China has tightened controls on trading in its yuan to discourage speculators after a decline against the US dollar amid a tariff dispute with Washington fueled fears of a damaging outflow of capital from the world’s second-largest economy.
Traders must post a 20 percent deposit starting yesterday for contracts to buy or sell yuan on a future date. That raises the cost of betting it will drop and might help to discourage speculative trading.
The tightly controlled yuan has been allowed to decline by about 8 percent against the US dollar since early February.
Photo: Reuters
That helps Chinese exporters that face US tariff hikes by lowering their prices in US dollar terms, but it also encourages investors to shift money out of China, which would have a broader impact by raising financing costs for other industries.
On Friday, the yuan slipped to a 13-month low of 6.91 to the US dollar, close to the highly symbolic level of 7, before strengthening to 6.83 after the margin requirement was announced.
The US-Chinese tariff fight prompted suggestions that Beijing might weaken the yuan to help exporters.
However, analysts say the decline has been driven mostly by China’s slowing economic growth and the diverging direction of US and Chinese interest rates.
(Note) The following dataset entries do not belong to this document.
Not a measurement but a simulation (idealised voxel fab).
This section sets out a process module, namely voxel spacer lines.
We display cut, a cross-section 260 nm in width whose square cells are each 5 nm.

Washington on July 6 imposed 25 percent tariffs on US$34 billion of Chinese goods and is considering an increase on an additional US$16 billion, with another US$200 billion list of goods threatened.
Beijing matched Washington’s first round of increases and on Friday threatened penalty charges on another US$60 billion of US imports.
Chinese leaders have tried to stick to long-term economic plans, resisting US President Donald Trump’s demands to change industry development strategies Washington and other governments say violate their market-opening commitments.
That business-as-usual approach has included the People’s Bank of China allowing the yuan to fluctuate more widely.
Beijing is seeking to make the exchange system more market-oriented and efficient.
The central bank “had been largely tolerant” of the yuan’s decline, IG Asia Pte Ltd analyst Pan Jingyi (潘婧怡) said in a report.
However, the latest changes “may have gathered concerns including capital flight,” Pan said.
The margin of decline against the US dollar has been unusually wide because other currencies in the basket used by the Chinese central bank to set exchange rates have not risen along with the greenback.
Compared with the overall basket, the yuan has declined by a smaller margin of 4 percent, according to Carl B. Weinberg of High-Frequency Economics.
“These are trivial moves in the medium term, despite volatility recently,” Weinberg said in a report.
The effectiveness of the latest controls will be limited, analysts said.
The yuan still faces downward pressure as Chinese and US interest rates head in opposite directions.
The US Federal Reserve is raising US rates, while Beijing eases access to credit to pep up cooling economic growth. That encourages investors to convert money into US dollars in search of higher returns.
Due to that, “the outlook of yuan remains weak,” CMC Markets analyst Margaret Yang (楊燕) said in a report.